Matthew McConaughey is barely in Martin Scorsese’s The Wolf of Wall Street. But back in 2013, you probably wouldn’t have guessed this after watching the trailer. Marketed around McConaughey beating his chest as if he were part-caveman and part-that guy who thinks he can appropriate a Native American chant, the actor’s rhythmic hum while pounding his pecks is strangely hypnotic. And as it turned out, it’s at the heart of the movie, even if McConaughey only appears in three scenes.
Entering and exiting the film inside of The Wolf of Wall Street’s opening 15 minutes, McConaughey’s Mark Hanna is positioned as a semi-mentor of all things Wall Street (at least as far as Scorsese sees it): corruption, avarice, lust, and, of course, cocaine. In a more heavy-handed movie, Hanna might be positioned as Lucifer, a dark angel who would buy the soul of Jordan Belfort (Leonardo DiCaprio) by way of seductive speeches on why greed is, actually, good. However, Scorsese never makes the mistake of imagining Belfort had much soul to begin with—or at least not by the time he arrived on Wall Street in 1987.
As far as the film is concerned, Jordan is already a hellbound little shit, and Hanna not so much corrupts the stockbroker-in-training as shows him the first shortcuts in the game.
“How the fuck else are we supposed to do this job?” Hanna demands. “Cocaine and hookers, my friend!” As far as Scorsese and the Terence Winter screenplay is concerned, this was the beginning of Jordan’s real vocational education. On paper, it’s already pure stuff, but what makes the sequence sing is an improvisation which McConaughey never even intended for the camera.
During an interview with The Showbiz 411 back in 2013, McConaughey revealed the chest-thumping was an acting exercise he’d done for years to prepare for a scene and get into character.
“That’s something I do from time to time to relax myself before a scene or to get my voice lower,” McConaughey said. “[I] do it to whatever rhythm of the character is in the scene. And I was doing it before takes, and Leonardo had the idea of saying, ‘Why don’t you put that in the scene?’ So I did.”
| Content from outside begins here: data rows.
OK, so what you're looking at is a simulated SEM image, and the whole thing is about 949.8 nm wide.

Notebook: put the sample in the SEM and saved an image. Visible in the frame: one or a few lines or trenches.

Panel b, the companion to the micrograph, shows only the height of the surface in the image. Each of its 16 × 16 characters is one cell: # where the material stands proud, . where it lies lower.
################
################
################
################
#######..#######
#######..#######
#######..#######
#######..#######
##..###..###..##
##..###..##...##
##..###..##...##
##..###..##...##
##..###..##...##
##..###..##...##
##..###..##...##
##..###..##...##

It was a canny choice, one which McConaughey said appealed to Scorsese’s sense of musicality. By the end of McConaughey’s days on The Wolf of Wall Street, the director was even communicating with the star through grunts that would’ve done Hanna proud: “After the last few takes, he and I didn’t even really speak that much English. He was just doing sounds. He loved the nonverbal thing.”
Scorsese’s smittenness makes sense. McConaughey’s flourish added so much to the film, including when much later in the narrative (and years afterward in the characters’ lives), DiCaprio’s Jordan Belfort co-opts the chant while deciding he’ll refuse to take a plea deal that would give him immunity from federal prosecution. Instead he screeches with the fury of Charlie Manson to his cult of crooked finance bro minions, “I’m not leaving!” He then leads his crooked lemmings in a braggadocious riff on McConaughey’s acting exercise.
The appeal of the rhythmic thumping, like many of the pleasures and revulsions of The Wolf of Wall Street, is primal. It’s a nonverbal way for McConaughey to adjust his mindset in reality, but onscreen it allows for a different type of reality distortion for Hanna and Belfort. The moment, after all, comes during the same sequence where Hanna tells Jordan, “We don’t create shit, We don’t build anything.” The act of moving people’s money around while taking home a commission is, as Hanna proudly admits, fairy dust.
This is the intellectual paradox wherein Scorsese wants the picture and audience to live: a confounding irony that we as a culture tacitly permit, as the greediest indulge in mountains of excess—which is in turn mirrored by the film’s own lascivious indulgences. All the characters’ careers, as Jordan later says in voiceover, is to figure out how to spend clients’ money for them, because the suckers simply don’t know how to enjoy it. Yet that superior and refined enjoyment still ultimately comes down to “hookers and cocaine.” Or in Belfort’s case, Quaaludes and multiple wives.
Despite this reality, men like Hanna, Belfort, and the other self-appointed masters of the universe romanticize these efforts as heroic and mythic deeds. It is simultaneously intellectual “acidic, above the shoulders mustard shit,” as Hanna declares while justifying his need to masturbate in the company bathroom, and an overly masculine pursuit.
But while we can interrogate this irony with all the above the shoulder mustard shit words we want, the image of McConaughey getting DiCaprio to beat his chest alongside his own in rhythmic harmony is so much better at succinctly, and emotionally, communicating that. You feel the spark of unchecked avarice spreading, jumping from one link of wood to the other. Lizard-brain thinking has caught fire.
Two guys sitting in a posh Lower Manhattan restaurant with panoramic views of the skyline behind them, and martinis in their hands, think they’re not only on top of the world, but the salt of the earth. It’s a lie they tell themselves, one which they’re too deluded to see, even as Scorsese invites you to recognize it on your own. By its very nature, everything about The Wolf of Wall Street is excessive, right down to its running time. The film doesn’t know when to stop, because Jordan also never knows when to call time.
So instead of ending triumphantly at the end of a pseudo-third act where he nearly dies during an epic overdose of ‘Ludes, Jordan continues to beat his chest like a wannabe strongman for the mob, leading them into a whole extra reel where he eventually sells them all out to save his own skin. In the end, this chanting master of the universe can’t see the irony that he winds up a wife-beating, child-terrifying, schmuck crying in front of his parents when the real bill comes due. Still, the movie knows many of its viewers will nonetheless idolize him, hence the ending where it asks who is the bigger chump, you or him?